These are known thermodynamic relationships and can be expressed as differential equations of the temperatures in question, albeit with some unknown coefficients. These differential terms can be accumulated to create a master differential equation to model the temperature of the main bearing. Furthermore, in a system where we want to model multiple drive train components, we can chain these together in order to form a set of simultaneous differential equations.
These differential models can be represented in matrix form and numerically integrated using input SCADA data with the standard logging timestep (usually 10 minutes). The unknown coefficients are “learnt” by running this integration inside an optimisation loop that attempts to minimise the residual (i.e. the difference) between the real and predicted temperature signal or signals.

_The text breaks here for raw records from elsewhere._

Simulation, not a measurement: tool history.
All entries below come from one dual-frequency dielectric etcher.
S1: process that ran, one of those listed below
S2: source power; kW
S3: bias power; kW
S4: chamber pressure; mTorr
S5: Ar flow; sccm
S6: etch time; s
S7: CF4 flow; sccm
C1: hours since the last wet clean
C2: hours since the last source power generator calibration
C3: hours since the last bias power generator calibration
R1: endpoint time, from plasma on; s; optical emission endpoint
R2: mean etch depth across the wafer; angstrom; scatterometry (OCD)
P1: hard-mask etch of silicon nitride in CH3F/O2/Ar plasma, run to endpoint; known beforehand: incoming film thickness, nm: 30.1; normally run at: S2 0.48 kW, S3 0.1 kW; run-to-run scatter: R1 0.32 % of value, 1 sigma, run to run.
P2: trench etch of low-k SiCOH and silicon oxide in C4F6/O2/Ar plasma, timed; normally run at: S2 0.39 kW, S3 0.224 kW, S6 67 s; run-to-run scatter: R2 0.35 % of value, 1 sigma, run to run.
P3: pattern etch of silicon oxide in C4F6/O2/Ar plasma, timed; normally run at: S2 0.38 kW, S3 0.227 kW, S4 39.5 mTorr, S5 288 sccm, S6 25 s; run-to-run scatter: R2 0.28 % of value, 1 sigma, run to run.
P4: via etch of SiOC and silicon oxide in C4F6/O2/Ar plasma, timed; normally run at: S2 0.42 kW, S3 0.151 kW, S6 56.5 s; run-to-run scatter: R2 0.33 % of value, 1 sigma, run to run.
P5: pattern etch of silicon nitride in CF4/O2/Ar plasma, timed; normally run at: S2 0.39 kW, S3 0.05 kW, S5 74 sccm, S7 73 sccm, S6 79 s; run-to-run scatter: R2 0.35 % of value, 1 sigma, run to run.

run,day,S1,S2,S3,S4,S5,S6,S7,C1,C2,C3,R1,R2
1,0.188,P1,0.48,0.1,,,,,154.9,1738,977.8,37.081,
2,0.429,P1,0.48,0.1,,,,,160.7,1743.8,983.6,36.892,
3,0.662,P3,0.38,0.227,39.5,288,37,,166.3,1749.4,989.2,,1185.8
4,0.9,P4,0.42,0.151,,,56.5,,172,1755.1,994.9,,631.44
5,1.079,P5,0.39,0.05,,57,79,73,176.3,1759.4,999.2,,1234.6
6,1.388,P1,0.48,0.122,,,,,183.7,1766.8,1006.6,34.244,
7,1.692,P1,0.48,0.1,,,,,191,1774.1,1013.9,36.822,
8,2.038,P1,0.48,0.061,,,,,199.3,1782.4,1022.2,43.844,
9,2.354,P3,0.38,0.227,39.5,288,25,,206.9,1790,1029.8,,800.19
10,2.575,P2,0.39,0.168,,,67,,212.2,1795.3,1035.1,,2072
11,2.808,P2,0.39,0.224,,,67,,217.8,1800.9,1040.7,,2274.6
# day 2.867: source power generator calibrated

One of the benefits of this approach is that the unknown coefficients can be learnt from a relatively short training period and produce a predicted signal that fits quite well with reality. They are able to use their physical understanding of the system to generalise, whereas machine learning models need to see a comprehensive cross-section of representative scenarios to train from in order to generalise well. This means that the latter need to be trained on several months of data if not years, covering a wide seasonal range of temperatures, to get anything approaching a good fit. The figure below compares the median training times per turbine and the evaluated (on a separate 4-month period) accuracy in predicting the main bearing temperature signal for 2MW turbines in a European wind farm. The machine learning (ML) model in this case was a random forest regressor with 40 trees and hyper parameters tuned with a cross-validation search.
What is noticeable is that the physics models already fit pretty well with a single day of training (as long as it’s a somewhat typical day!), and increasing the training time to a multi-season period does reduce the error but not by all that much. This is because, with a good physical representation, the coefficients are in theory constants, and a few cycles in ambient temperature and rotor speed variation is enough to learn these coefficients.
Furthermore, the training time of the physics models does not scale as rapidly as those of the machine learning model, with the latter needing 5 core hours to train on a year’s data! Although, the running of the physical model inside the integration loop increases linearly with training period, a longer training period with a large number of residuals allows the optimiser to find the best coefficients in a fewer number of iterations thus rendering the training time less than linear.
There is no doubt that machine learning is going to play a huge role in the operation and optimisation of wind power plants in the future, and most other aspects of life for that matter. By and large this should bring about positive change, but nature loves the path of least resistance and the temptation to default to simply throwing cheap computing power around is strong. In doing so we may overlook alternative, more accurate and more efficient methods that allow us to reach better conclusions faster.
ML might be the coolest kid on the block, but let’s not forget about physics!